Japan's years of quantitative easing, forced financial repression, and Koo-nesian stimulus efforts are an altogether too accurate test-tube for the accelerated policies that Bernanke has engaged. A glance at the charts below and one wonders how many times did Japanese investors look at the equity market's exuberance relative to bond yields and scoff greedily; how many times did Japanese equity managers ask "what are you gonna do, buy JGBs?" But time and again, the Japanese equity market realized the errors of its ways and attempted to 'creatively destruct' the status quo - only to be dragged kicking and screaming into the next bubble. What awaits the US?

Japan from the 1990/1 highs - time and time again the equity market pulled away in exuberant hope only to have its Koo-nesian heart broken... The pump-priming failed as the carburettor was flooded... Since 2009, Japanese equities finally stopped kidding themselves and sank along with JGB yields...

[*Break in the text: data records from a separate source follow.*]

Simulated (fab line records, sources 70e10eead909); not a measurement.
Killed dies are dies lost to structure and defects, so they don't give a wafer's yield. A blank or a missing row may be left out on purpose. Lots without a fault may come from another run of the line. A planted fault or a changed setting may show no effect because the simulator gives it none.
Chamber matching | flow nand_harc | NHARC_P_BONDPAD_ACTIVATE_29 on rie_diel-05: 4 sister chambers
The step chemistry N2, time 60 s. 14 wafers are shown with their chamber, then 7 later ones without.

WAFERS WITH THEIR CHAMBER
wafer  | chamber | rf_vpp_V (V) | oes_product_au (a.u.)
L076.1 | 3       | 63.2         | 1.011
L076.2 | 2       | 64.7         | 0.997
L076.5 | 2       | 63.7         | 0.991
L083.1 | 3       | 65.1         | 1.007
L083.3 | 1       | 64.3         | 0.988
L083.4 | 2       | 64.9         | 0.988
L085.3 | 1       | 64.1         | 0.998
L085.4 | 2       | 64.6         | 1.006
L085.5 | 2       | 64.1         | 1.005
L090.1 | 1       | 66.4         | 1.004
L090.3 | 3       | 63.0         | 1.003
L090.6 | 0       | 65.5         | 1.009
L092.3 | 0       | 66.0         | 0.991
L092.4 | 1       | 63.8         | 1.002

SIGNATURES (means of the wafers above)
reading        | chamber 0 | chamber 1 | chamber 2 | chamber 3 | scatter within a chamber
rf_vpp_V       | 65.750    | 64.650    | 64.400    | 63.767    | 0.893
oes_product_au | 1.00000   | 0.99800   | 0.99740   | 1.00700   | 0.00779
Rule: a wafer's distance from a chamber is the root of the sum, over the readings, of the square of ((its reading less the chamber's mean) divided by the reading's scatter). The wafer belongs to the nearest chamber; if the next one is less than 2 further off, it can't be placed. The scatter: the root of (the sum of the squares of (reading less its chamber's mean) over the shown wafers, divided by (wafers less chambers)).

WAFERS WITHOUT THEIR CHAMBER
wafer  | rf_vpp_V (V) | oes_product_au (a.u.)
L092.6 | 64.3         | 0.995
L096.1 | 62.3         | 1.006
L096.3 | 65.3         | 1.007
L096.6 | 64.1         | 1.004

S&P 500 from the 1999/2000 highs - one can't help but wonder where stocks go next. The timing is so similar to Japan also... (2-3 year after highs stocks decouple higher and 8 years after they recouple; then decouple again... in Japan this second decoupling was around 4 years - which is about now for US equities)... Greenspan tried to pump-prime in the mid-2000s and that ended badly, now Bernanke has tried even harder...





If history is any guide, we will see US equities revert (just as Japanese equities did) - and with current rates implying an S&P 500 below 400, that would be quite a show.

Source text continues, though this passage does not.